Ordered in late 1941 (reportedly November), the new fire truck was a 500 GPM pumper made by the Buffalo Fire Equipment Corp. on a GMC chassis. Due to government wartime priorities, it wasn’t delivered until early in 1942, at which time the town paid $3,152.20 for it. The fire truck’s GMC chassis was purchased from “FitzPatrick Garage” (Fitzpatrick’s) for $707.70. A total of $2,444.50 was then paid to the Buffalo Fire Appliance Corp. in two separate payments for the conversion/outfitting of it.

During 1941 the Town paid $128.40 to the Fabric Fire Hose Co. for 150 ft. of hose and two nozzles, $24.79 to C. B. Maxwell for two 2-1/2 in. nozzles and $45.00 to the Burlington Fire Dept. for two sirens for the fire system. However, this latter expense was also an entry under ‘receipts’ in that year’s Town Report, so apparently the sirens were later returned or resold when a large one was donated by a wealthy resident.

Insurance for the new vehicle cost the town $106.65 for 1942.

The firemen must have been proud of their new Buffalo fire engine and determined to keep it looking shiny. A payment was made to Strong Hardware Co. in 1942 for “sponge, simonize and chamois for fire truck.”

Once they had a facility to call their own, the volunteer firefighters were busy. Twelve monthly meetings were held between January 31, 1942 and January 31, 1943 (it appears a misprint in the town report placed this a year earlier). Average attendance at these was 18 members and there were 30 squad meetings “for drill or work.” Ten fire calls were answered and “the fire company collected and turned in 100 tons of scrap iron and salvage” (for the war effort), plus sponsored the skating rink. The volunteer members reorganized the department on December 3, 1942, after which written records were kept. Thus began the tradition of holding a monthly meeting, training or work detail on Thursday evenings.

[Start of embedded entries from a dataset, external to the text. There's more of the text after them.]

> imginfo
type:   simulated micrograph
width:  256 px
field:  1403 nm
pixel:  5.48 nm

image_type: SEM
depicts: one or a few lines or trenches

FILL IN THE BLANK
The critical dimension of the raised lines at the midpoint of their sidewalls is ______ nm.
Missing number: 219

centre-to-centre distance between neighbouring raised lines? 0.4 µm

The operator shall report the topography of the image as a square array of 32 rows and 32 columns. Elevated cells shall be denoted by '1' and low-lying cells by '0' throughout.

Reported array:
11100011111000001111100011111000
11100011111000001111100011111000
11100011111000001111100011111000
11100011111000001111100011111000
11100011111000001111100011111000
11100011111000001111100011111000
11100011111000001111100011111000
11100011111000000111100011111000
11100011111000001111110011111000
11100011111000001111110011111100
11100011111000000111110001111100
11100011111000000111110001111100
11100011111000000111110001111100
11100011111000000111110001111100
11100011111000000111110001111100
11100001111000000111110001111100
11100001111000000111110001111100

Volunteer members in 1942 were: Robert Bacon, 2nd. Lt.; Wentworth Bicknell; Keith Byington, 1st. Lt.; Joseph Catella; John Clark; James Corey, Chief; Walter Coleman; Earl Hedges; Ramon Lawrence; Harris Maeck; Leo J. Monniere; Stanton Muzzy, Sec.-Treas.; Loyal Nash; John Noonan; Joseph Noonan, Driver; Raymond Noonan; Dennison Rice; Fred Roberts, Steward; Clayton Shortsleeves, Jr.; J. Lynwood Smith, Captain; John Stewart; Edwin Strong; Charles Taplin; Henry Tracy; Edward Wilson

The following appeared in the 1942 Town Report:

…we now have a well organized volunteer Fire Dept., and as a result of having better fire protection, fire insurance rates have been greatly reduced.A siren was donated to the Town by Mr. Derrick Webb, and has been erected, on a tower, on the northeast corner of the schoolhouse roof. This siren is used as a warning for blackouts, as well as a fire signal. The cost of this siren was $435.00.

The motor-driven siren emitted a wail that slowly rose and fell in pitch. The total number of cycles during an activation gave the firemen a rough indication of where in town to respond. The alarm was activated by putting a pin in the appropriate hole for the number of cycles desired and pulling a lever. Three cycles indicated the emergency was in the village or toward Burlington; six that it it was south of the village; nine that it was in Shelburne Falls or points east and twelve that it was on Shelburne Point. Mrs. Dorothy Cole’s classroom was directly below the siren and she remembers having to pause in her instruction for the duration of the alarm. Uninformed students tended to interpret the number of rise and fall cycles as being indicative of the severity of the emergency, becoming more excited as the alarm continued. Since the fire station was nearby, children whose desks were near a window or who had a teacher who was understanding would also watch the fire engine rush out with the fellows hanging on for dear life.

You might be wondering how a resident would report a fire or other emergency. In the early years, it may be presumed that a call would have been placed to the Shelburne Hotel, since it’s front desk would theoretically always be staffed. Perhaps individual calls would then be made from there to alert those volunteers who had telephones or a runner sent out to bang on the doors of those living nearby. In 1942, a dedicated phone was installed at the Hotel for emergency use only and residents were given the following instructions in the town report: “In case of fire, phone Burlington 31, give your name and the exact location of the fire. The siren will be turned on and the truck will start right out.”. Eventually, a phone was installed at the home of SVFD secretary Stanton Muzzy, a disabled man who operated his own printing business there. After activating the siren, the information he received on the emergency would be relayed via a phone at the fire station to the volunteers arriving there.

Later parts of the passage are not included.